Decouple-and-Sample: Protecting sensitive information in task agnostic data release
This addresses privacy issues in data sharing for computer vision applications, offering a task-agnostic solution that is incremental over existing sanitization techniques.
The paper tackles the problem of privacy concerns in dataset release by proposing a two-stage framework that decouples and privately synthesizes sensitive information, achieving a better privacy-utility trade-off and outperforming state-of-the-art baselines on benchmark tasks.

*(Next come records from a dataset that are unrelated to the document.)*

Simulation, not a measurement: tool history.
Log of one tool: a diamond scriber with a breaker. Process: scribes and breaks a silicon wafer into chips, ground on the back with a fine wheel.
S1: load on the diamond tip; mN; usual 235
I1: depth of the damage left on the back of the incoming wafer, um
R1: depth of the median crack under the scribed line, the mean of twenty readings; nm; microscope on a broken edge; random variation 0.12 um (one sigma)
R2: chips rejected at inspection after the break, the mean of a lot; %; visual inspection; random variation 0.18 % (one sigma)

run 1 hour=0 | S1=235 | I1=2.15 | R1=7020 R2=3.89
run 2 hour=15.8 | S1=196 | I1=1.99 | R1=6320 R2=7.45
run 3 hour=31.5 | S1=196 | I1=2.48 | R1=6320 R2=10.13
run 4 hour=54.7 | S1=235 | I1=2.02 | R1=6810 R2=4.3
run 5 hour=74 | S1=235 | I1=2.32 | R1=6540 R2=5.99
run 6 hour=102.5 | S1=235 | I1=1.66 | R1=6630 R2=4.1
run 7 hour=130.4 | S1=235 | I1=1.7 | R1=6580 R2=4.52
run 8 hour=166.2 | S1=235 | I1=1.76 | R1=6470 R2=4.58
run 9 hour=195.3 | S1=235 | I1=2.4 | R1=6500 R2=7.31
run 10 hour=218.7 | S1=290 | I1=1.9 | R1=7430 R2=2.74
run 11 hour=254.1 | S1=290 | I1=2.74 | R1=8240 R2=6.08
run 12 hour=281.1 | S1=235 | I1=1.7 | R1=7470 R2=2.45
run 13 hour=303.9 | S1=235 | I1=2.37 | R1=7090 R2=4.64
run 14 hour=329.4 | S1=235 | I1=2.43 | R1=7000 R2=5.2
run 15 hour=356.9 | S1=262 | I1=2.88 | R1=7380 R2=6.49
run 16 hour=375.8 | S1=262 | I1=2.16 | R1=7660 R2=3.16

We propose sanitizer, a framework for secure and task-agnostic data release. While releasing datasets continues to make a big impact in various applications of computer vision, its impact is mostly realized when data sharing is not inhibited by privacy concerns. We alleviate these concerns by sanitizing datasets in a two-stage process. First, we introduce a global decoupling stage for decomposing raw data into sensitive and non-sensitive latent representations. Secondly, we design a local sampling stage to synthetically generate sensitive information with differential privacy and merge it with non-sensitive latent features to create a useful representation while preserving the privacy. This newly formed latent information is a task-agnostic representation of the original dataset with anonymized sensitive information. While most algorithms sanitize data in a task-dependent manner, a few task-agnostic sanitization techniques sanitize data by censoring sensitive information. In this work, we show that a better privacy-utility trade-off is achieved if sensitive information can be synthesized privately. We validate the effectiveness of the sanitizer by outperforming state-of-the-art baselines on the existing benchmark tasks and demonstrating tasks that are not possible using existing techniques.